The format and illustrations of this post were inspired by “Metropolitan Diary,” a feature of the New York Times that runs each Sunday. I love this weekly column which, over the years, has spoken to me in myriad ways, often prompting laughter, and, on occasion, tears. It offers five brief, true stories written by Times readers about life in New York City. These miniature essays, recounting some specific experience, capture the urban existence in tiny prose gems. The five stories in this past Sunday’s (December 25, 2022) column, were selected by readers as the best of 2022. They are quite wonderful. Still, I was disappointed that one of my favorites from 2022, written by Sharyn Wolf and titled Rock, Rock, Rock (included in the December 18, 2022 column), failed to make the cut. That one begins:
The explanation that Wolf provides in the ensuing three short paragraphs is unexpected and delightfully funny.“Rock, rock, rock,” I heard a voice repeating. “Rock, rock, rock”
I was walking up a trail into the ramble in Central Park when I came upon the voice’s owner: a tall, slender man with a twist of silver hair over one eye.
I waited, not wanting to interrupt whatever it was that he was doing.
“Rock, rock, rock,” he said again in a monotone. “Rock, rock, rock.”
These wee tales are hard to resist and their appeal has been enhanced over the past five years with deceptively simple drawings by artist Agnes Lee. These appealing illustrations have a timeless quality to them. Lee has written about her arrival in New York City and the process she follows preparing these drawings. Though she is now leaving the city for the West Coast, her artwork will continue to grace “Metropolitan Diary.”

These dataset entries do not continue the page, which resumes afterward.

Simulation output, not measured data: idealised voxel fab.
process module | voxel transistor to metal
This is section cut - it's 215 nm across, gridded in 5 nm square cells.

The story which follows is somewhat modeled on the Times column; it includes two of my illustrations influenced by Agnes Lee's.
Some further context is needed. The setting is Purse State Park, a tree-lined Paleocene site on the Maryland shore of the Potomac River about which I’ve previously posted. The man named Mel featured in this account was a committed, consummate fossil collector who was a mainstay in a fossil club to which I still belong. A wonderful person, he has since passed away.
Here then is my fossil hunt diary entry:
Several days after joining a fossil club and attending my first meeting, I was hunting fossils at Purse State Park, wandering somewhat aimlessly and unproductively along the deserted shoreline. I struggled to climb over, or around, the fallen trees lying in the water.
I had no idea what I was doing.
Suddenly, though, I spotted something in the water at my feet. I reached down and picked it up: a beautiful fossil shark tooth. What kind was it? As I stood there puzzling over my find, a voice startled me.
“Hey, what do you have there?”
I turned around and there was Mel, whom I'd met at the club meeting.
I extended my hand to show him the tooth.
“Otodus obliquus. Nice one,” he said.
It was at that point that I realized what a truly amazing organization this club is: I go out into the field, find something I'm not sure about, and a club member immediately appears to give me the definitive ID!